Answer:
[tex]\dfrac{1}{x^2-8x+16}[/tex]
Step-by-step explanation:
The expression, written in full, looks like this:
[tex]\dfrac{x+3}{x^2-x-12}\cdot\dfrac{x-4}{x^2-8x+16}[/tex]
To simplify this expression, it would help us out a lot if we could factor the expressions in the denominators. Let's handle [tex]x^2-x-12[/tex] first:
[tex]x^2-x-12=\\=x^2-4x+3x-12\\=x(x-4)+3(x-4)\\=(x-4)(x+3)[/tex]
Next, we can factor [tex]x^2-8x+16[/tex]:
[tex]x^2-8x+16=\\=x^2-4x-4x+16\\=x(x-4)-4(x-4)\\=(x-4)(x-4)\\=(x-4)^2[/tex]
Substituting these back into our original expression, we get
[tex]\dfrac{x+3}{(x-4)(x+3)}\cdot\dfrac{x-4}{(x-4)^2}[/tex]
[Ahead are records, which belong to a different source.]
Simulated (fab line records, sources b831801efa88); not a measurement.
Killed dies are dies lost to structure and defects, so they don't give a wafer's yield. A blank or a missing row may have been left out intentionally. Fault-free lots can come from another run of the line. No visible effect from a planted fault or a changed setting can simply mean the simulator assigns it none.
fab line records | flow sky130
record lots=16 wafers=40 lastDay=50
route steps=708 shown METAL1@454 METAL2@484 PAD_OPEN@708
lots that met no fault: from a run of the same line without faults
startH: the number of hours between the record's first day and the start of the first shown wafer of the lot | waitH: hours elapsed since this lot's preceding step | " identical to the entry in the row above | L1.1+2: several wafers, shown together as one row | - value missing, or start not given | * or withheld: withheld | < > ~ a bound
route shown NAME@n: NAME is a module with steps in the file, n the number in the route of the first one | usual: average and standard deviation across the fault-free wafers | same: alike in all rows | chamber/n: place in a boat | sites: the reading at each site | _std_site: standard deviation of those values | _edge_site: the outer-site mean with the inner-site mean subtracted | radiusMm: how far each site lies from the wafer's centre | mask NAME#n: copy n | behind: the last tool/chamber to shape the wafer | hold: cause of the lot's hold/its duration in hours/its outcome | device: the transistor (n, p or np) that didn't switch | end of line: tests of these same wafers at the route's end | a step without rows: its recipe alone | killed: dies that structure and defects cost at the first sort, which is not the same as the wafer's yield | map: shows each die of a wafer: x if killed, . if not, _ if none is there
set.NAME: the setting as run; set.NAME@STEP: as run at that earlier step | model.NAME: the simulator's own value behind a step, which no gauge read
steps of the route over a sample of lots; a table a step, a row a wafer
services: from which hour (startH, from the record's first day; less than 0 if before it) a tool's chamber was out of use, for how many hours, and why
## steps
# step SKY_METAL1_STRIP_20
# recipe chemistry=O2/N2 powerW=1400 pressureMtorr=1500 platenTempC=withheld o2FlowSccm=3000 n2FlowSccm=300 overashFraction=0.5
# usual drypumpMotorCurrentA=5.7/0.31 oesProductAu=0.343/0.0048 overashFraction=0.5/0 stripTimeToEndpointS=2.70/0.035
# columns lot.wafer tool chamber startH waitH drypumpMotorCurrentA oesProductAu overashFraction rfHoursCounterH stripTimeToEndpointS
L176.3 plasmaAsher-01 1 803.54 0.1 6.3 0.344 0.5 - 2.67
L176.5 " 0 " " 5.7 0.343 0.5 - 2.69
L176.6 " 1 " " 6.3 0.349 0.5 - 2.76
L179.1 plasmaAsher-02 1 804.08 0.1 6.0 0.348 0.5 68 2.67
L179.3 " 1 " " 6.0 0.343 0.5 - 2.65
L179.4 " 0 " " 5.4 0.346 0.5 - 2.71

On the left, we can cancel an (x+3) in the numerator and denominator, and on the right, we can cancel an (x-4), simplifying the expression to
[tex]\dfrac{1}{x-4}\cdot\dfrac{1}{x-4}[/tex]
Multiplying the two together gives us the fraction
[tex]\dfrac{1\cdot1}{(x-4)\cdot(x-4)}=\dfrac{1}{(x-4)^2}[/tex]
Since [tex](x-4)^2=x^2-8x+16[/tex], we can rewrite this fraction in simplified form as
[tex]\dfrac{1}{x^2-8x+16}[/tex]